So, hey. A question for those with more nautical experience than myself.

Say you're in a seaworthy fifty-foot houseboat. Would you rather meet a cyclone moored in a shallow bay with some thoroughly brutal tides (we're not on Earth) or run for it and try to get around the edge of the storm? (It's necessary to the plot that they run for it; I need justifications. *g*)

You've got, oh, fourteen hours warning. There are likely to be tornadoes as well.

Comments

They're powered. I'm thinking more or less they look like cabin cruisers.

Excellent; that was the answer I wanted.

*cookie*
with 14 hours warning, my understanding is that you would either try to edge the storm, or drydock. Staying in shallow harbor, especially with bad tides, will probably result in you ending up treebound or otherwise lodged in an awkward place, if not sent into splinters.

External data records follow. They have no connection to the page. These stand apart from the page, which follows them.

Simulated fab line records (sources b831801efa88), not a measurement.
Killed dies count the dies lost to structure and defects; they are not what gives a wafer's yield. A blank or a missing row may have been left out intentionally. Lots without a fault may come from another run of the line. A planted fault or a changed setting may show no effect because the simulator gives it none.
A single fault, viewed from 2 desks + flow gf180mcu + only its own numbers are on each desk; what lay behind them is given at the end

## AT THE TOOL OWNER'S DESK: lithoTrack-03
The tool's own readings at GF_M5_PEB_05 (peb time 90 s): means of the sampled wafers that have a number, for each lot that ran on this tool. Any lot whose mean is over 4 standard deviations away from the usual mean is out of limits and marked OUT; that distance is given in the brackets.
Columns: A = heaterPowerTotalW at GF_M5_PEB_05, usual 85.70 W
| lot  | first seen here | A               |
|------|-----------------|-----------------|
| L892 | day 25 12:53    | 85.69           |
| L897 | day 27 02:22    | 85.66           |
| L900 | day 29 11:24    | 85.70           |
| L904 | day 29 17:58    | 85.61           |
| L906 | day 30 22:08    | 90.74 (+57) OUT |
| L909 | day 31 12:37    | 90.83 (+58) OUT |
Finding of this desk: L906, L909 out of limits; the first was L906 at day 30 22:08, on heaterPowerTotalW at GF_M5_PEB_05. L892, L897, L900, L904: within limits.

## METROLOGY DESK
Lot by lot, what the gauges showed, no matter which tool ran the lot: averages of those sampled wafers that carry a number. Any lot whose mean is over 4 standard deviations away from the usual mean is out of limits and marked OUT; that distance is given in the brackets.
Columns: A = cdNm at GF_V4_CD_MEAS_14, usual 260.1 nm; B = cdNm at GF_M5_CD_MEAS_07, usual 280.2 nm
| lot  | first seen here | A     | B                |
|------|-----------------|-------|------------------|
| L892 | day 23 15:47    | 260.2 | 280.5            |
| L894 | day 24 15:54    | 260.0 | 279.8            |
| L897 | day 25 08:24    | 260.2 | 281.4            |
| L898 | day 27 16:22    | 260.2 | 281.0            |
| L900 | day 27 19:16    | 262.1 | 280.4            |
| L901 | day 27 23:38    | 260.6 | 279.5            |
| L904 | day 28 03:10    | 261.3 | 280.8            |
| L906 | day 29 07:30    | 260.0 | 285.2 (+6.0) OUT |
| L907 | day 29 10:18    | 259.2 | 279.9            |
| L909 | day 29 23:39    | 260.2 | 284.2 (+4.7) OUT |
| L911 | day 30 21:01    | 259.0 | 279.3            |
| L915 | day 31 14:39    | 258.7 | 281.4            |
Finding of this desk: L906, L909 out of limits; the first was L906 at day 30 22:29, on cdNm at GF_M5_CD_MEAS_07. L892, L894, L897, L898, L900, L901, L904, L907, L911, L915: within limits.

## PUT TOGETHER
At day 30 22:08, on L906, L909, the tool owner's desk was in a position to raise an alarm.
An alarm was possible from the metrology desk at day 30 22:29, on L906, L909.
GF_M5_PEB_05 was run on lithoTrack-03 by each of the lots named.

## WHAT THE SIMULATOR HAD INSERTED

But I don't have any actual boat-owning experience, so...
That was my understanding too; I wanted to check with people who have more knowledge than me.

Run for it!
Given the tides in the above equation?

"Mind the markers! The channel's clear out of harbor. Steer for open seas."
thank you!
Run for it, every time. In a shallow bay, a cyclone will wreck you in short order. Get out in deep water; even if you can't skirt the storm, you'll still be safer bobbing about with a few fathoms under your keel.

If you need detailed sailing advice, I have a contact who helped me massively when I dared tackle a story with a yacht at its heart; she'd likely be willing to do the same again.
Nope, I just needed to know if the premise upon which I've hung my entire nearly-completed novel works or not. *g*

Ahem.

Thank you.
Yeah, the tides and shallow bay would suggest heading offshore. Most "houseboats" don't qualify as seaworthy, though. Live-aboard yachts, either power or sail, still don't get called "houseboats."
Well, we mostly don't build cities on Earth by mooring a bunch of cabin cruisers in the same general vicinity and living in them. *g* (They actually don't call them houseboats either, but that's besides the point.)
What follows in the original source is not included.